Arc's Editorial Board and Staff

[Tony Ward]
Tony Ward

Tony Ward is Managing Editor / Editorial Director of Arc Publications. He founded the Press in 1969, and set about introducing new work to an eager readership, initially through a series of hand-produced pamphlets and later through full collections (see The History of the Press). Over thirty-five years on, Tony Ward runs the press, now a limited liability company, with fellow director Angela Jarman and an Editorial Board of three from a converted textile mill on the Yorkshire-Lancashire border in the North of England, producing upwards of 25 new titles a year. He still adheres to his founding principles: to introduce the best of new talent to a UK readership, including voices from overseas that would otherwise remain unheard in this country, and to remain at the cutting edge of contemporary literature. Never willing to compromise, nor afraid to take risks, he continues to be the inspiration and source of energy behind the enterprise that he established.

[Angela Jarman]
Angela Jarman

Angela Jarman (Director of Development) joined Arc Publications in 1994 having previously run her own academic microform publishing business, Altair Publishing, for ten years. Originally from a musical background, she was the moving force behind the establishment of the Arc Music imprint in 1998. She works alongside Tony Ward in the day-to-day running of the press, her particular areas of responsibility being pre-press and marketing.

[John Clarke]
John Clarke

John Clarke began working as an Associate Editor with Arc in 2006 and was appointed Editor Arc's UK and Ireland poetry lists in June 2008.

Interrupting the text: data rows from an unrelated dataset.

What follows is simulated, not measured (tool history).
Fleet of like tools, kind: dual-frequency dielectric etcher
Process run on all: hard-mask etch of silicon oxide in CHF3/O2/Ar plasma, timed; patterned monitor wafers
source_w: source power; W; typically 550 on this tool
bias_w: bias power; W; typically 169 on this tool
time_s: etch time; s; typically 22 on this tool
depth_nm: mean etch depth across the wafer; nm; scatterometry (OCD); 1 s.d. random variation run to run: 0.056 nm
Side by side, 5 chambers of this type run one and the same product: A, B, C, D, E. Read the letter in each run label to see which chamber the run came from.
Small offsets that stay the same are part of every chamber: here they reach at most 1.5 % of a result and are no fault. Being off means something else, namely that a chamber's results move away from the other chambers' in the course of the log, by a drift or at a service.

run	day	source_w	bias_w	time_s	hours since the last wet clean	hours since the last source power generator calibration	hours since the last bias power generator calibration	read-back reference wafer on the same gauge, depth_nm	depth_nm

John was born in Cornwall in 1969 and trained as an actor at the Guildhall School of Music and Drama. He then went on to study at the University of York and completed his doctoral research on 'Objectivist' poetry in 1999. While teaching American Literature part-time at York, he began to work in museums and galleries as an education officer and workshop leader. He then researched and directed a multi-disciplinary play that toured the UK through the Arts Council touring programme. In 2001 he became the first reader in residence at the Ilkley Literature Festival and subsequently took over the directorship of Wordquake, the East Riding of Yorkshire's literature development organisation. In 2002 he established the Beverley Literature Festival and in recognition of the importance of work done by Wordquake, the organisation was granted Regularly Funded Status by Art Council, England. John now works part-time for Wordquake and tutors in poetry on the part-time creative writing degree course at the University of Hull.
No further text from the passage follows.